Yet the "dodgy dossier", which Mr Campbell admitted "had not met the required standard of accuracy", is still posted on the Downing Street website. Nearly five months after its publication, there is no indication that its contents have been copied - inaccurately in a number of cases - from published sources or that numbers were rounded up and the language hardened.

"I'm absolutely surprised that the document is still up there," said Ibrahim al-Marashi, the Oxford PhD student whose work was copied. In September 2002 a chapter on Iraqi security from his undergraduate dissertation was published in the Middle East Review of International Affairs and lifted without acknowledgement by a Downing Street team under Alison Blackshaw, Mr Campbell's personal assistant.

"They're shooting themselves in the foot if they are still standing by this document," said Mr Marashi. "The Blair government has lost trust among the British public and the world over this plagiarism scandal."
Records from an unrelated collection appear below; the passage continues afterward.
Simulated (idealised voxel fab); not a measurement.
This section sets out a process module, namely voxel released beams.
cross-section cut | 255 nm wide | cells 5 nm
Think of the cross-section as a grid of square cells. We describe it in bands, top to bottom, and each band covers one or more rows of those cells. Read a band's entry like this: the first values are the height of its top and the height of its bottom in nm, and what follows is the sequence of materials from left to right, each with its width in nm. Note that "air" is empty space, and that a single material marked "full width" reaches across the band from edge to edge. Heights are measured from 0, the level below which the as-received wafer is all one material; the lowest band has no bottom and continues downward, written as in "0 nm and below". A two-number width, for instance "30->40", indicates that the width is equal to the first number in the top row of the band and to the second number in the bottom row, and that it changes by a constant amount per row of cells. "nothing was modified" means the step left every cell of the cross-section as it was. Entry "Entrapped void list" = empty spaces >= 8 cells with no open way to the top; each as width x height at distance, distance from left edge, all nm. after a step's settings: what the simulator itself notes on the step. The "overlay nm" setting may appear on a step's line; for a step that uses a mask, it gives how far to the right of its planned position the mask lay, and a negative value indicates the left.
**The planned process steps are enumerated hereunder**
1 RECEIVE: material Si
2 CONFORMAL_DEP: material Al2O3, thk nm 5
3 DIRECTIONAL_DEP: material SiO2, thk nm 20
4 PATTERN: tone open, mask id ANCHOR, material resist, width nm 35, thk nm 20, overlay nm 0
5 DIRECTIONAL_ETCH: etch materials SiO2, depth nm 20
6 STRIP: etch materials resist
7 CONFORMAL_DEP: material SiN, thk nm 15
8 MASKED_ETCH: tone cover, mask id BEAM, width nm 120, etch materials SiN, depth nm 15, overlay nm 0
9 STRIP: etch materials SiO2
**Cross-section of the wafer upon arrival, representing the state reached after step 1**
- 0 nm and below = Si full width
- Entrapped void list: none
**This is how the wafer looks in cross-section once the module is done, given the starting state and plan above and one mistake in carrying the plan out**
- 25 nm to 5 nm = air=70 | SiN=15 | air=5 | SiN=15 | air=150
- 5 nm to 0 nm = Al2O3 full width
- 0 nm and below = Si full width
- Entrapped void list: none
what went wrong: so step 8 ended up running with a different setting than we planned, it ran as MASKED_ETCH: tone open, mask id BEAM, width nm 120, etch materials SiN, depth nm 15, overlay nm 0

Earlier this month Mr Campbell wrote to Sir Richard Dearlove, head of MI6, the foreign intelligence service, and Eliza Manningham-Buller, head of MI5, responsible for internal security, to apologise for the way the document, "Iraq - its infrastructure of concealment, deception and intimidation", was put together. Despite its claim to draw upon intelligence material, it was not cleared by the Joint Intelligence Committee, the top clearing-house for secret information.

Dr Glen Rangwala, a Cambridge University expert on the WMD issue who first spotted the plagiarism, said: "What the Government hasn't done is to admit there were mistakes." The Downing Street team took information from one source and mixed it in with different information from another, he said.

"For example, they copied the first two paragraphs about the al-Amn al-Askari, or Military Security Service, from Marashi's thesis, but then took the rest from a 1997 article in Jane's Intelligence Review about the al-Amn al-Aam, or Directorate of General Security."

Dr Rangwala said the compilers of the dossier made the language stronger than the original. A "lifted" section on Iraq's secret police, the Mukhabarat, said their duties included "monitoring foreign embassies in Iraq" and "aiding opposition groups in hostile regimes". In the dossier this became "spying on foreign embassies in Iraq" and "supporting terrorist organisations in hostile regimes".

Sean Boyne, whose Jane's article was plagiarised, said: "I wouldn't like to think that anything I wrote justified the war. If they were using materials from other sources, they should have acknowledged them."

Mr Marashi said he supported the war, but added: "The research is meant to inform, not to advance a political agenda. The Govern- ment's act of plagiarism made me wonder: how much did they know about Iraq before going into this war?"